Sep 272010
 

I hate spiders.

I hate spiders in a religious inquisition, burn first ask questions later, hunt them all down and make them feel lots and lots of pain sort of way. With a little thinking I can tell you every single movie or television episode I’ve ever seen that had spiders in it – the seventh season of Buffy, the third Lord of the Rings movie, several times in the Harry Potter series, and so on. They give me nightmares and heebie-jeebies and the creepy crawlies if I think about them too much.

Logically, I know that spiders serve a purpose – they keep insect populations down, and make webs, and do other neat spidery stuff. But I also know other facts: that there are twenty-five thousand spiders per square acre, and that a person will eat an average of ten spiders in their lifetime. They have eight eyes and eight legs and shoot their webs from what would be on a person the base of their spine. Spiders are not insects at all – they are arachnids, a higher order in the invertebrate hierarchy – or at least one with larger creatures.

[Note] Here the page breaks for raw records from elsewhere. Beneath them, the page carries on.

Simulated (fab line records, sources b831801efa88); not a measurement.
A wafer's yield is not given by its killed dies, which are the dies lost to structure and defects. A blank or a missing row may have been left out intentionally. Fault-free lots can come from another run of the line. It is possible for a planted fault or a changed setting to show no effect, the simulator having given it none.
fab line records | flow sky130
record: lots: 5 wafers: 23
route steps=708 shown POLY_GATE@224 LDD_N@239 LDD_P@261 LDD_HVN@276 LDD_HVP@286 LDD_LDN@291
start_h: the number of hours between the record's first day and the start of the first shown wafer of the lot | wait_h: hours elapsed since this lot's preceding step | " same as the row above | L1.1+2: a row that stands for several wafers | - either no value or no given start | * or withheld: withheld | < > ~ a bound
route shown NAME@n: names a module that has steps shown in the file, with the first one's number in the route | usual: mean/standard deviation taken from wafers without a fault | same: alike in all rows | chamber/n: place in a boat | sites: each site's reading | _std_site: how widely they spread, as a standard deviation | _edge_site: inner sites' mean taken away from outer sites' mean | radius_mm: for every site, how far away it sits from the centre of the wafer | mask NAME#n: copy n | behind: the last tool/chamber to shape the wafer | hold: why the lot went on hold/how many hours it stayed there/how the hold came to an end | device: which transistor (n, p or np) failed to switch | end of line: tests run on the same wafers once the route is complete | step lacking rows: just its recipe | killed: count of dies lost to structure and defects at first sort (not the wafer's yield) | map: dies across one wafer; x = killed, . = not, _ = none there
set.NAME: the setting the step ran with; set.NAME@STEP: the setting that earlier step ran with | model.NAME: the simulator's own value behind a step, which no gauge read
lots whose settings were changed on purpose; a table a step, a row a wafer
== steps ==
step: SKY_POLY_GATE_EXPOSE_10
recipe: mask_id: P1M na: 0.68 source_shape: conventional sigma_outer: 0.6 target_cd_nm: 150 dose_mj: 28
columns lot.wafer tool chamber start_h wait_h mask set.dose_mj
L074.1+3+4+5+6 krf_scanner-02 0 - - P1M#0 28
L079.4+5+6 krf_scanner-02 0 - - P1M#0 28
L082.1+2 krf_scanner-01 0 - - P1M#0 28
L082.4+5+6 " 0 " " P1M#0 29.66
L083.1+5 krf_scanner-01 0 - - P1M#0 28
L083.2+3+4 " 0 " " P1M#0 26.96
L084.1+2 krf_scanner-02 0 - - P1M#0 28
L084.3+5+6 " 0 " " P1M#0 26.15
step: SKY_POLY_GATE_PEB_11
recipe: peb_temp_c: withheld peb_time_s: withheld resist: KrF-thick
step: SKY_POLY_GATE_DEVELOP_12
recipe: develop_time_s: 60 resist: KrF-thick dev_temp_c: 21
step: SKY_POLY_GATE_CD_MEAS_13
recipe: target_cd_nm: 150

And that’s the problem: larger and more.  Sure, a preying mantis can get pretty large, or a june bug might span your hand, but spiders can become larger than your head, with their millions of eyeballs and legions of legs, and those chop choppity pincers and faster-than-Superman sidewise gallop. So I am grateful that I am an owner of cats who like to prey upon these miniature creatures of terror, as they keep the visible count of spiders down to a bare minimum (even if I know the hordes are still there, just out of sight, seething and clacking their creepy little pincers.)

Unfortunately, the cats were not with us tonight. My partner and I had gone out for dinner, and decided to follow it up with dessert at a sweet little place near our house.  In the cool darkness of early fall, the cheerful host seated us outside on the very edge of a covered patio. As we began to eat our treats, I noticed something on the edge of my hand – a daddy long legs.

The fact that a daddy long legs is not, technically, a spider and cannot actually bite people is the only thing that saved me from screaming bloody murder then and there. Nevertheless, daddy long legs are close enough in appearance and demeanor that I was sufficiently creeped out to do the Seated Spider Dance. The Seated Spider Dance consists of a series of violent waving motions of the hands in all directions to the counterpoint of arrhythmic bodily jerks and punctuated with the random flailing of one’s head. There is often vocal accompaniment as well to the tune of “ewewewEwwwwwwEWEWEWWWW! Blalalalala-la-lahhhhh. Is it still there? Blalalalaalaaaahh. Ew! Gleah!”

Having finished the Seated Spider Dance, I returned to my meal, laughing ruefully and occasionally running my hand over my head to make sure that the daddy long legs had not remained a passenger on my body. I got perhaps three bites further into my dessert when my partner got a peculiar look on his face and said “Um, Nik? It’s still there.” After ascertaining he wasn’t kidding, I rapidly vacated my chair and engaged in a full rendition of the Leaping Spider Dance, much to the entertainment of everybody else on the patio. Certain I had dislodged my unwelcome passenger, I checked in with my partner – who said the dreaded words: “it’s still there.”

Moving to his side, I suavely asked him to remove the offending creature. “EWWWWW. Get it offgetitoffgetitofffff! Please!” In an effort to assuage my mounting hysteria, he brushed it away, and assured me that he’d gotten it.

Gingerly, I sat back down, now twitching regularly as phantom spiders crawled across the back of my neck… to note a look of consternation settle onto my partner’s face. “Nik. Don’t. Move.” Stealthily as a tiger sighting its prey, my partner grabbed his napkin and advanced on the beastie, which had settled onto my shoulder like an unwelcome mascot. While I endeavored to stay still, he reached out and brushed the daddy long legs away, sending it hurtling into the darkness once and for all.  I celebrated by doing a reprise of the Leaping Spider Dance before returning to my dessert.

As we finished up, I commented that I was quite ready to quit myself of the locale. My partner responded that the daddy long legs was long gone, but as I looked down and noticed another spider making its way across the table, I made up my mind to only get desserts to go from here from now on.